Benefits like, “Goals give you focused.”
“Goals give you direction.”
“Goals give you motivation.”
“Goals hold you accountable.”
But, there is another benefit to setting goals that you might’ve not heard about and is more powerful than the common everyday benefits. That is the power goal setting has on the subconscious mind. In a nutshell, the subconscious mind is what your brain runs on automatically or without needing to consciously think about. It runs automatically in the background influencing you throughout the day.
Your mind wants to achieve and carry out what has been ingrained into your subconscious minds. This can be things like your daily habits, the self-image you have of yourself, the way you view the world, the level of success you accomplish, the type of person you date and much more.

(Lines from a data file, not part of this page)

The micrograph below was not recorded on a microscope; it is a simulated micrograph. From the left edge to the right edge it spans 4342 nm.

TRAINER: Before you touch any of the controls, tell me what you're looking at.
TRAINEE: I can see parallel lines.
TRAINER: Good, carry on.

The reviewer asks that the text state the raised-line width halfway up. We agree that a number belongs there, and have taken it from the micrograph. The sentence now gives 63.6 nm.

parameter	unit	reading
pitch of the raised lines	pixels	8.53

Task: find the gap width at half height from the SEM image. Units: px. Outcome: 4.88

What makes up your subconscious mind can come from your life experiences, the automatically triggered feelings, and emotions that you experience in a new situation. And ultimately, what you deeply feel and believe about yourself.
The good thing is one of the ways you can reprogram and improve your subconscious mind is through setting goals. When you set goals, review them and take action toward them regularly, your goals start to settle into your subconscious mind. Naturally your brain is a “goal-seeking organism” and whatever goal you give to your subconscious mind, it will want to achieve it. Keep in mind this process doesn’t happen overnight, so consistency is key.
Know How Much And By When
The quality of the goal is only as good as its description. Vague goals just don’t get the job done. For example, if your goal is to lose 20 pounds, it is harder to keep yourself accountable and focused on your goal versus, if your goal is to lose 20 pounds of body fat and weigh 180 pounds within 3 months on May 31st at 7:00am. The second goal, is much more descriptive, letting you know how much of what you want to lose (fat not muscle) and exactly by when do you want to accomplish your goal. Anyone can read that goal and know exactly what you want to accomplish and by when you want to accomplish it.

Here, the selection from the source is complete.